CONTINUED FROM PART 2...
The oppressors march on The Forbidden City from Chang Cheh's epic production of THE BOXER REBELLION (1975)
THE RISE & FALL OF THE CHANG CHEH SUPER GROUP CONCEPT AND THE TRIUMPH & TRAGEDY OF HIS GRAND SCALE HISTORICAL EPICS
One of the directors more popular kung fu films, FIVE SHAOLIN MASTERS (1974); Left to right-Meng Fei, Fu Sheng, David Chiang and Ti Lung
Another of Chang Cheh's innovations was to have a group of individuals each possessing their own style of fighting and each one being different in character traits and motives as well. Chang was seemingly obsessed with numbers as so many of his movie titles contain a numerical digit of one sort or other. One need only see the names of the following: HEROES TWO (1973), THE FOUR RIDERS (1972), FIVE SHAOLIN MASTERS (1974), FIVE VENOMS (1978), TWO CHAMPIONS OF SHAOLIN (1979) and FIVE ELEMENT NINJAS (1982) to get an idea of the numbers game featured in Chang's vast cinematic resume. However, having a multitude of colorful characters wasn't without its disadvantages.

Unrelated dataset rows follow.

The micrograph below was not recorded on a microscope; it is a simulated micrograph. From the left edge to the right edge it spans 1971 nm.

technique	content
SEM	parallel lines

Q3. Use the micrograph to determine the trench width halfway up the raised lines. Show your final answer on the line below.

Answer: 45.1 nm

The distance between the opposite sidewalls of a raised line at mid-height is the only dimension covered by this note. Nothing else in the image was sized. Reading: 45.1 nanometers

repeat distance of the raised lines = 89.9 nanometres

Alexander Fu Sheng, Tang Yen San and Kuo Chui from one of Cheh's smaller scale epics during his Taiwanese tenure. This is MARCO POLO (1975) released here as the more suitably titled THE FOUR ASSASSINS.
The director admitted that by doing films with so many characters, he limits himself as to how much he can build each individual in the storyline. On a scant few occasions did the director ever give an actor a solo turn and these were predominantly during the early part of his career. Jimmy Wang Yu, Lo Lieh, David Chiang, Ti Lung, Chen Kuan Tai and most importantly, Fu Sheng all got solo vehicles built around them without the aid of a co-star.
Chao Kuo demonstrates a lot of power and emotion in his duel with nasty ninjas from the directors hugely popular FIVE ELEMENT NINJAS (1982)
With so much star power sharing the screen in many of his movies, it would seem that Cheh was more interested in the emotions of his characters and how they looked on camera. He would command his actors to "turn your performance up to six", or, "bring it down to 4", again with the use of numbers. The director most often worked with the same core group of performers for a number of years before jump starting another group of young film stars on the rise.
A typical, yet iconic Chang Cheh image from THE ANONYMOUS HEROES (1971), one of many 'Chivalrous Hero' pictures from the Godfather of HK Cinema
The first time Cheh experimented with a core group of actors was during the late 60's with what would become known as the 'Iron Triangle'. This consisted of the "invincible" teaming of former stunt man David Chiang, Ti Lung and the director, himself, Chang Cheh. Movies such as HAVE SWORD, WILL TRAVEL (1969), THE HEROIC ONES (1970), THE DEADLY DUO (1971), DUEL OF FISTS (1971), THE ANGRY GUEST (1972) and THE PIRATE (1973) all showcase the talents of John (David) Chiang and Ti Lung.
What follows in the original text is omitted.